And the mayflies. I knew something was up one evening when I arrived at Waldoah and they started diving onto the car windshield even before I’d come to a full stop. They peppered the sides of the houses and landed on my clothing, only to flit off again in an instant, brownish bugs with long bodies, almost like dragonflies, and short, transparent wings. But they formed a clotted mass on the backs of the houseboats, which looked from a distance like something spilled over the sides of the vessels.
Seems they hatch pretty much all at once, live about 24 hours, and have no purpose in life other than to provide feast days for the fish and birds in the area. They arrive about four or five times a season and are gone again the next day.
Make an offer
No one knows exactly how many houseboats are currently afloat in the United States, but at the Houseboat Association of America, which happens to be based in the unlikely location of Idaho Falls, Idaho, they figure the number of houseboaters at 100,000. While interest in houseboating appears to be on the rise, the vast majority of houseboats are land-locked, which means that they’re found on lakes. And as it turns out, the second and seventh most populated houseboat lakes are in Kentucky — Lake Cumberland and then Dale Hollow. (For the record, Utah’s Lake Powell is No. 1, while Lake Shasta, in Northern California, is No. 3.) Lake boats generally have flat bottoms and are not really equipped to handle the currents in the big rivers.

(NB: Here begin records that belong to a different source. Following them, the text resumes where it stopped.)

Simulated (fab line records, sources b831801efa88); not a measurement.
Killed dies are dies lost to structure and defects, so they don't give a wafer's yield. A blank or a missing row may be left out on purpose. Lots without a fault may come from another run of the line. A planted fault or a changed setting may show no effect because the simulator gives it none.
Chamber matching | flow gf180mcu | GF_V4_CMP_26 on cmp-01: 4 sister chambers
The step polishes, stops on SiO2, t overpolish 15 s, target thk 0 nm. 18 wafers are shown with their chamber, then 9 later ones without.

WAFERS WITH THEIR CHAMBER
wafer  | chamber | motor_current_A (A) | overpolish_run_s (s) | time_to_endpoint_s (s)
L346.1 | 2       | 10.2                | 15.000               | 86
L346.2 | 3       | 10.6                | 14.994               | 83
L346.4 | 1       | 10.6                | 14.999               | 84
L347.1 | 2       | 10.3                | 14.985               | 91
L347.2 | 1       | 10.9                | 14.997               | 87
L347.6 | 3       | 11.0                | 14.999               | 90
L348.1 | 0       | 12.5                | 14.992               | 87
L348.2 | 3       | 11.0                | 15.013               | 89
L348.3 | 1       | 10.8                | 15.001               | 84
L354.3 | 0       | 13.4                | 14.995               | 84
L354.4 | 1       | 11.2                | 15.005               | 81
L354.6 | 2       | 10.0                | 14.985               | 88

A survey conducted by Houseboat magazine reveals the following statistics about houseboaters:
66 percent are between the ages of 41 and 61.
88 percent have annual incomes exceeding $70,000.
66 percent have college degrees.
75 percent own their boats.
48 percent plan to buy another one in the
near future.
Which reminded me of something Bill Kramer said when I asked about a boat for sale at the nearby Louisville Turners dock: “Every boat here is for sale. Just make an offer.” It sounded like kind of an inside joke, but at the same time, few at Waldoah were on their first houseboat. Most, in fact, had stories about starting with smaller houseboats and working their way up.
Louisville, however, does have an unusually long history of houseboat culture, which more or less began with the construction of the McAlpine Lock and Dam in 1921. The combination of a sizable population and the large slackwater pool created by the installation of the dam proved ideal to houseboats. This was helped along in 1936, a year before the big flood, by the construction of the
Louisville Municipal Harbor, off River Road in the eastern part of the county; indeed, some vintage boats can still be seen there.
Houseboats have received a lot of bad press lately after some kids died while swimming from them. According to the Waldoah Beach boaters, this is strictly a lake boat problem, and in all likelihood the result of inexperience and inattention. Lake houseboats have become popular vacation rentals, and when the boats are overcrowded they get mighty warm, so people often crank up the generators to keep the air conditioners running. Meanwhile, the kids continue swimming around the platform area at the back of the boat, which is also the location of the exhaust pipes. Many boats are now being retrofitted with aerial stacks to eliminate this situation.
So the river boaters are a tougher breed. But as it turns out, few have undertaken those fabled adventures that us landlubbers might imagine for them — the great trips down the Mississippi to the Florida Gulf Coast. The cost of fuel has something to do with it. But then again, have you ever watched a houseboat out in the channel? Would you walk to New Orleans? Who’s got that much time? The Muses once did an upriver trip to Portsmouth, a distance of about 250 miles. It took nine days.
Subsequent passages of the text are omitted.